# Continuous-Time Hybrid Computation with Programmable Nonlinearities

Ning Guo, Yipeng Huang, Tao Mai, Sharvil Patil, Chi Cao, Mingoo Seok, Simha Sethumadhavan, Yannis Tsividis Department of Electrical Engineering Columbia University, New York, NY, USA

Abstract—We present the first continuous-time hybrid computing unit in 65nm CMOS, capable of solving nonlinear differential equations up to 4th order, and scalable to higher orders. Arbitrary nonlinear functions used in such equations are implemented by a programmable clockless continuous-time 8b hybrid architecture (ADC+SRAM+DAC) with activitydependent power dissipation. We also demonstrate the use of the unit in a low-power cyber-physical systems application.

Keywords—continuous-time computation; hybrid computation; nonlinear function generation; nonlinear differential equation

## I. INTRODUCTION

Emerging cyber-physical systems (CPS) often must operate on a very tight energy budget. Examples include sensor nodes powered by energy harvesting and tiny robots. Such systems often involve considerable computation, which must be done by an embedded, very-low-power computing unit. The required precision is limited, but the solution must be faster than real time and consume very little energy. For example, for an autonomous miniature robot to find optimal tracks, it needs to evaluate future states several times under different control inputs. This involves math operations, notably solving nonlinear differential equations (DEs) describing the system states, which are often functions of continuous time. However, when such equations are solved using traditional discrete-time computing units (e.g. microcontrollers), convergence issues may be encountered due to time discretization.

Recent work [1] has shown that analog computation, when done with today's VLSI technology, has several appealing computation is completely parallel, attributes: with computation time independent of the problem size; no convergence issues exist as no time-discretization is used – a significant advantage of analog computation over discrete-time computation. However, in that fully-analog work, the nonlinearities that could be used in computation were limited to only a few specific types, and approximated nonlinear functions using coarse piecewise linear interpolations introduced considerable errors. In addition, computation accuracy was poor because the input/output offsets of analog computing blocks (except for integrators) were not calibrated. In this paper, we present a hybrid (mixed analog/digital) computing unit that greatly mitigates these issues. Clockless digital circuits make arbitrary nonlinearities possible, and extensive digitally-assisted calibration corrects for analog imperfections. We demonstrate, for the first time, hybrid computation in continuous-time (CT) domain.



Fig.1. Hybrid scalable computing unit architecture and its workflow.
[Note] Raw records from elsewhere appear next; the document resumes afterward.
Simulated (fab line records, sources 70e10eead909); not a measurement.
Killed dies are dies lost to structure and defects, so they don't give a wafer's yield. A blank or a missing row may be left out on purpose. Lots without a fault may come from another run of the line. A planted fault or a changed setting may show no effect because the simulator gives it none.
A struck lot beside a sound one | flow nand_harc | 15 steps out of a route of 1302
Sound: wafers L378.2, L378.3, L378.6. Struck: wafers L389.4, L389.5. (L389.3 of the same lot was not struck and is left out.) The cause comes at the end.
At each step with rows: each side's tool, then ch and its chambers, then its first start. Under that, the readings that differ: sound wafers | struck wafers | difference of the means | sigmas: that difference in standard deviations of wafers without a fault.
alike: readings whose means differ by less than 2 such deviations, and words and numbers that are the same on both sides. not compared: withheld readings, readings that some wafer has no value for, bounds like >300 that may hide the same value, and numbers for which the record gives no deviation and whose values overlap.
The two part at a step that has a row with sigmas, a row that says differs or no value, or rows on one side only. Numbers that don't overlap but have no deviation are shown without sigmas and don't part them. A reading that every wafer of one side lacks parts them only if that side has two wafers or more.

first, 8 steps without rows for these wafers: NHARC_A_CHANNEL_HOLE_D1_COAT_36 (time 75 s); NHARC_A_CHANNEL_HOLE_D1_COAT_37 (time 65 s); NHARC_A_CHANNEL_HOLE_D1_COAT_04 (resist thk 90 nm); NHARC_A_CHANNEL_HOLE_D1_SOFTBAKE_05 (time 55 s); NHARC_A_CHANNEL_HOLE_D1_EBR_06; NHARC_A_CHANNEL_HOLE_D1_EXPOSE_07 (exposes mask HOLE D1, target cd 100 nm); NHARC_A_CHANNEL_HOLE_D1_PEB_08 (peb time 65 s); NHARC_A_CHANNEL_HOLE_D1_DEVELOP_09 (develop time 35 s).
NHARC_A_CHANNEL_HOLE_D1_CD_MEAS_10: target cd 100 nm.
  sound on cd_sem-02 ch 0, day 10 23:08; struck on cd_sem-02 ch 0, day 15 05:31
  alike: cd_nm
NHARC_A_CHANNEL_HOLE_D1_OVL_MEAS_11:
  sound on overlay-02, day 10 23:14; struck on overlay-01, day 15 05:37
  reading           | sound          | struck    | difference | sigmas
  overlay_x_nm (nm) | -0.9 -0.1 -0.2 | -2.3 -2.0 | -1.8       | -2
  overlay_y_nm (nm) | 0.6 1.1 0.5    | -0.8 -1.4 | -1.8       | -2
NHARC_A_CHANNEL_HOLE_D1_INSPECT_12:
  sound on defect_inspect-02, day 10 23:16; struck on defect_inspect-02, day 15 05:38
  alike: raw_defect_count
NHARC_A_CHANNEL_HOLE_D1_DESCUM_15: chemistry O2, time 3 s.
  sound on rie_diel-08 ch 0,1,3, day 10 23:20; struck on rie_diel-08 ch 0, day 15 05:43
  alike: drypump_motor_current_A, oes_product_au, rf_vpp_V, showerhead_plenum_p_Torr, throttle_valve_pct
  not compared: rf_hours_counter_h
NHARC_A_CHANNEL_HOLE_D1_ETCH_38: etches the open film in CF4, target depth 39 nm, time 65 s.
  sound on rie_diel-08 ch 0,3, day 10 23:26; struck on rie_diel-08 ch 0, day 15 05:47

## II. SYSTEM ARCHITECTURE

The architecture of the chip and its workflow are shown in Fig. 1. As the unit is meant to be scalable, this test chip only includes a sufficient number of blocks to thoroughly test their function and interaction; it can solve nonlinear DEs up to fourth order. To keep interference low, the system is oriented from top to bottom as analog, mixed-signal and digital blocks, with deep n-wells used for substrate isolation. Differential current-mode signals are used for computation, with switch matrices located between blocks to allow programming of the current signal routing, as in [1]. The output of each analog block can be routed to the input of any other analog block. When the current output of one analog block needs to be connected to more than one inputs, fanout blocks are used to make copies of the current signal. The chip is programmed by an external control board over Serial Peripheral Interface (SPI). A given DE to be solved is mapped to a block diagram using some or all of the blocks in Fig. 1, connected in such a way that the system is characterized by the DE, with appropriate time scaling and with initial conditions imposed. The currents corresponding to the state variables in DEs represent the solution which can be directly routed off-chip, or be digitized by on-chip ADCs and sent back to the control board through SPI or parallel digital outputs.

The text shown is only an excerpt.